The Supreme Court said today that the new National Judicial Appointments Commission (NJAC) must be tested for its ability to keep the independence of judiciary intact and its compliance with the basic structure of the Constitution.
A five-judge Constitution Bench, headed by Justice J S Khehar, said that the Court was not concerned about whether judges were a part of the NJAC or not or what authority the judges could exercise as members of the NJAC but was definitely inclined to examine the new law’s validity on the principles laid down by the top court in its previous judgements.
In the first acknowledgment on the requirements that the Constitutional amendment and the NJAC Act must fulfill, the Bench made it clear that “primacy” has to be given to the “independence of the system” and not to individual judges or to anyone else.
The Bench, also comprising Justices J Chelameswar, Madan B Lokur, Kurian Jospeh and Adarsh K Goel, said that emotional arguments, such as the ‘temple of justice” requiring protection against undue influence by the executive, must give way to some “sound legal arguments” about the Constitutional tests the new law has to pass for getting the seal of its approval.
“It is ultimately the primacy of the independence of the system that we need to protect. Who is in it and who is not, or whether CJI has enough power or not, is not the real question for us. The complexion of the new body or its composition or its nomenclature are not important. The most important aspect is the independence of the judiciary,” said the Bench.
The Court added that it did not have to question the will of Parliament in framing the new law and that its task was to rather examine its validity on the Constitutional principles laid down by the Supreme Court to check the executive and its
“There was a system (collegium) and we think it was good. The government felt that it needed to be replaced with something else. It is the choice of the Parliament to make a system but that system has to be independent and compliant with the basic structure of the Constitution. The system is alright only if the government has done so. We then don’t care whether none of us in it or all of us in it,” said the Bench.
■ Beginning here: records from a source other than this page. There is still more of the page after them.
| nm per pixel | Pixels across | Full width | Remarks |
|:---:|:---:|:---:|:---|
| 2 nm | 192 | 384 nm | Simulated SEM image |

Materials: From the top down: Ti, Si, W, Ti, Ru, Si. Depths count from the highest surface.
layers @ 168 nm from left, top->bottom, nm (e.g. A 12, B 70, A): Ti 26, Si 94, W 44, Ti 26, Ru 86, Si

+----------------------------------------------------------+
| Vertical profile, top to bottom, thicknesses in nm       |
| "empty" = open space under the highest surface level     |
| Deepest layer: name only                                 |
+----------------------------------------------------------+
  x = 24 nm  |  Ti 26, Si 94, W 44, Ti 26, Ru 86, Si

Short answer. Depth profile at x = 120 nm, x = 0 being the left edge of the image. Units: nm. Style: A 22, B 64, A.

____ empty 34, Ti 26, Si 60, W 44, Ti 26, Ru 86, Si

The Court’s stance has come a day after the government argued that the 1993 judgement, on which most of the opposing arguments were based and which established the “primacy” of the previous collegium system in appointing judges, was not valid in the case of NJAC.
The 1993 judgement, while according primacy to the CJI, relied extensively upon the doctrine of the basic structure of the Constitution and treated independence of judiciary as its essential component.
Despite there being no stay on its operation by the Bench, the NJAC has so far been a non-starter with Chief Justice of India H L Dattu informing Prime Minister Narendra Modi last week that he would not join the panel until the Supreme Court decided on the validity of the new system to appoint judges.
Meawhile, the collegium system, the Bench said, was not an instance of the court’s “power” but it was, in fact, a “pain” and a “responsibility” that was undertaken by the judges “in the interest of the country”.
It added: “It is not easy to say yes or no to an appointment. It is a collective voice of the institution and we have always taken it as a great responsibility”.
During the arguments on a clutch of petitions that have challenged the validity of the new law, the bench also sought to know from the government the criteria for selecting the two “eminent persons,” who would comprise the six-member NJAC. It wondered if the “eminent persons” would be able to assess the skills of a person who is to be appointed or promoted as a judge.
“Our experience tells us about people (being considered for appointments). Whether it is possible for you to suggest two names, who will be able to suggest the names of the judges? The question is whether you can name a person of eminence who can name judges,” the Bench asked Attorney General Mukul Rohatgi.
The AG responded that these seemed to be some “fixation with the judges appointing judges” and that the “eminent persons” would be very much capable of rendering valuable assistance in appointing judges.
“If the sole criteria is to assess the judgements delivered by a person then only judges will be able to appoint judges. But that is not so. There are several others things to be considered as well,” said Rohatgi. The arguments will continue Thursday.